Worse still, loose in the building is a demon on a murderous rampage.

That's the plot for Edward Bloor's new novel for teenagers, Story Time, published this fall by Harcourt Children's Books.

As George and Kate set out to foil the demon—and transfer out of the school—Mr. Bloor pokes holes at the state of American education and its focus on test-based accountability.

Says the principal, Dr. Austin: "If information is not tested in any of the 50 United States, is there any reason for a United States student to learn it?"

Not surprisingly, Dr. Austin gets his comeuppance. But Mr. Bloor, a former high school teacher and the award-winning author of two other children's books, Tangerine and Crusader, says Story Time is not really about "our hard-pressed public schools, which I support wholeheartedly."
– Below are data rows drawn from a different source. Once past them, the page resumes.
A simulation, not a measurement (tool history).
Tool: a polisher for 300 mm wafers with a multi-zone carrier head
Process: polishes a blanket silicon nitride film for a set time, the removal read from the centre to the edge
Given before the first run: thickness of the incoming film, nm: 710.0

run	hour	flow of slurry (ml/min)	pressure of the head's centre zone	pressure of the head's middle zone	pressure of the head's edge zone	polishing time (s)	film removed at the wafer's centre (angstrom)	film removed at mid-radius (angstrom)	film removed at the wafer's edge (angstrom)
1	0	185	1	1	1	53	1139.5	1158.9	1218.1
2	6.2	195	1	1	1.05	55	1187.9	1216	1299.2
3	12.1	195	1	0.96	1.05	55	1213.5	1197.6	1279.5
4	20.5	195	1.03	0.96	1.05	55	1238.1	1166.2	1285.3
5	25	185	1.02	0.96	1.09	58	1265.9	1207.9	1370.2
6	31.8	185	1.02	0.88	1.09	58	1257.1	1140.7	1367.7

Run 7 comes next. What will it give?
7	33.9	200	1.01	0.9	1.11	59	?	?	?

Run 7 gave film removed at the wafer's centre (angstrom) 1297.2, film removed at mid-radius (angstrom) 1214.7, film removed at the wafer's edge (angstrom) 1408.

Rather, he says in an online interview with the publisher, "The Whittaker Magnet School is a gross anomaly in which callously ambitious pseudoeducators get what is coming to them."

He hopes adolescent readers walk away with the message that "standardized testing is not really about them at all. It is about real estate and politics and money, but not about them. Therefore, they should not let such tests upset them."

While the school's test-based curriculum, in which students have a test every day in every class, may seem like a "ridiculous exaggeration," he cautions, "it's really not. If that approach got the first lady and the president's blessing, every teacher in America would soon be implementing it."